The tool is implemented using the Rust programming language, and after compilation, it can be run on any commonly used operating system (Windows, Linux, and MacOS). The solar radiation modeling method using the PCSRT aims to minimize the number of necessary input parameters and strives for the universality of use and calculation efficiency. The input data for the tool is a processed and optimized point cloud using other software tools such as CloudCompare v2.12.4. PCSRT is a command-line tool that requires at least the point cloud centroid position (latitude, longitude), Linke turbidity factor, and time period to be specified in addition to the input and output file paths. However, additional optional parameters can be used to modify how PCSRT processes the point cloud. The most “sensitive” parameters are the Linke turbidity factor, which has a direct impact on the output solar radiation values, and voxel size, which determines the level of detail in which the cloud is processed. The resolution limits the level of detail of the trees. If a voxel is too large, it causes the shadowing of other voxels located behind it and blocks the sun’s rays. Conversely, if the voxel is too small, the voxel structure can allow sunlight to pass through the trunk or branches of trees, leading to inaccuracies. A detailed analysis of voxel size selection is provided by the authors of PCSRT in [33]. In this study, voxel sizes were set to 0.05 m for TLS and ULS data and 0.8 m for ALS data for both areas, reflecting the respective data densities.

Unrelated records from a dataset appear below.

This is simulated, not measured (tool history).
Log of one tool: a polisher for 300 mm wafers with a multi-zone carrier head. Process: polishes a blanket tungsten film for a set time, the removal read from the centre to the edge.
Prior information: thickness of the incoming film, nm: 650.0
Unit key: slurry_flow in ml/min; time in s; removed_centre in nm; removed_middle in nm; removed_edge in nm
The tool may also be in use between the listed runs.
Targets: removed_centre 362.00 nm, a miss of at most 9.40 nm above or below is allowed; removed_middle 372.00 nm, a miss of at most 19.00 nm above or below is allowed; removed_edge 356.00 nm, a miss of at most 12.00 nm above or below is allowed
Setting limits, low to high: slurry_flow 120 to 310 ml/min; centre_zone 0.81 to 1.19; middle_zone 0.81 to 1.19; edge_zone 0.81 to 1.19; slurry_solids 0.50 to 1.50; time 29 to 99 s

2.1.3. Quantitative Comparison of Models

A quantitative comparison of PCSRT and r.sun was conducted to evaluate their input requirements, preprocessing demands, and computational efficiency. The computational experiments and model simulations were conducted on a system equipped with an Intel(R) Core(TM) i7-4790 CPU operating at 3.60 GHz. The system uses a 64-bit operating system with an x64-based processor architecture. The processor featured 8 cores, allowing for efficient parallel processing. The system was supported by 32.0 GB of DDR3 RAM.
PCSRT requires voxelization of point cloud data, enabling high-resolution subcanopy modeling but significantly increasing processing time and memory usage. In contrast, r.sun utilizes raster DSMs, which require minimal preprocessing and are computationally less intensive. Benchmarking experiments revealed that PCSRT required approximately 6 min to process TLS data (forested area), compared to 5 s for r.sun using a raster DSM. Memory usage for PCSRT was 23 GB, reflecting the additional computational complexity of voxelized data, while r.sun required significantly less memory.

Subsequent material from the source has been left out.